What’s more, almost every major star of recent times in Indian cinema would count playing a gang-related character as one of their biggest successes, whether it is Amitabh Bachchan in Deewar (1975), Kamal Hassan in Nayagan (1987), Rajnikanth in Baasha (1995), Ajay Devgan in Company (2002) or Vijay in Pokkiri (2007).
It is no coincidence that storylines related to street crime and gangsters started becoming more prominent in Indian cinema sometime in the early 1970s, a period of increased industrialisation in India, which saw mass migrations of people from rural areas to the cities.
This also marked a time of economic, political and social crises in India, where the rise of poverty and corruption caused the public to lose faith in the government and the police force.
And so, alongside the growth of gangs, came the belief that justice was far more easily sought outside of the legal system, particularly among the downtrodden and disenfranchised members of society. It is this sentiment that is most often reflected, even today, in Indian gangster movies.
Yes, Hindi and Tamil movies (as well as those in other regional languages) do have a tendency to idolise and glamourise portrayals of gangsters, but the plots typically also feature a strong sense of morality and justice.
There is usually a clear distinction made between the “noble” gangster – who turns to a life of crime out of necessity but retains a strong moral code – and the “villainous” gangster, who is usually the personification of evil. Moreover, most big-name actors usually only take on the role of the “good” gangster, a character that is likely to go down better with the audience.

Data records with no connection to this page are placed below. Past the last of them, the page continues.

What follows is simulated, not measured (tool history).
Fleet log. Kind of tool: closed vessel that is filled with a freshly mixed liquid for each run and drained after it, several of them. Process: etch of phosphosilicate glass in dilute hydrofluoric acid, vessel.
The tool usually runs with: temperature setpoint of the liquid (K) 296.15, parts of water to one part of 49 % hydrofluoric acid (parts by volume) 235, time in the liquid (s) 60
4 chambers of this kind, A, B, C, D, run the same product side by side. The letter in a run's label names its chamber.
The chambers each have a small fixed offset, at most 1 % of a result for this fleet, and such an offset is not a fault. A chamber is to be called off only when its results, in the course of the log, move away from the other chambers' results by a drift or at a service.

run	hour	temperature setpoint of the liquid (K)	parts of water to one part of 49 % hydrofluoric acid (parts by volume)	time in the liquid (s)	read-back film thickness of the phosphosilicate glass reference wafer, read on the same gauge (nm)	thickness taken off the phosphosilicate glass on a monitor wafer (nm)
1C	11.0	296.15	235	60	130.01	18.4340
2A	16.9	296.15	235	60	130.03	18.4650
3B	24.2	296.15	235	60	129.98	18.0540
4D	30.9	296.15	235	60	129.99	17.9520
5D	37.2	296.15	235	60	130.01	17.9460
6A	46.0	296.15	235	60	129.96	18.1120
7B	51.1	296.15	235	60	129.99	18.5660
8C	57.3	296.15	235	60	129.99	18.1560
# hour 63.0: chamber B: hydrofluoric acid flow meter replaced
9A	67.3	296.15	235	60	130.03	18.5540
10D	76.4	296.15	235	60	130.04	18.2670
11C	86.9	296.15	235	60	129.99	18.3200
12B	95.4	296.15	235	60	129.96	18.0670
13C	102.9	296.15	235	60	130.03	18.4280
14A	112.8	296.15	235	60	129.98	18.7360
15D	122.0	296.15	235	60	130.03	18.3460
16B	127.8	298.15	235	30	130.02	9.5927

From the late 1990s onwards, however, Indian movies have seen a change in the way gangsterism is portrayed, particularly with the influence of Hollywood and the rise of filmmakers who are more willing to examine complex themes in their works. Movies like Company, Vaastav (1999) and Shootout At Lokhandwala (2007) not only portrayed the gritty realities of the underworld, but are even loosely based on Mumbai’s actual criminal gangs and dons.
Since the early 2000s there has also been an increased willingness by big stars to tackle out-and-out negative roles, thereby showing the realities of the gangster life, such as Madhavan in Tamil film Ayutha Ezhuthu (2004) and Abhishek Bachchan in its Hindi remake Yuva, or Saif Ali Khan in Omkara (2006).
Alongside these more realisitic portrayals, however, the “masala” gangster film continues to thrive, and influences from global popular culture such as Hollywood films and hip-hop are clearly seen.
The violence portrayed onscreen increasingly stylised, and life as a gangster often comes with a heavy dose of cool, not to mention the requisite cash, booze and women – such as Don (2006) starring Shah Rukh Khan and Mankatha (2011) with Ajith Kumar.
If this year’s Indian movie releases are any indication, there is still no shortage of stories revolving around gangsters. In Hindi, we’ve thus far seen D-Day, based on former Mumbai don Dawood Ibrahim, Once Upon A Time in Mumbai Dobara (a sequel) and Shootout At Wadala, based on another 1970s Mumbai gangster. In Tamil, Thalaivaa – which stars Vijay as the son of a gangster – is currently doing well in cinemas.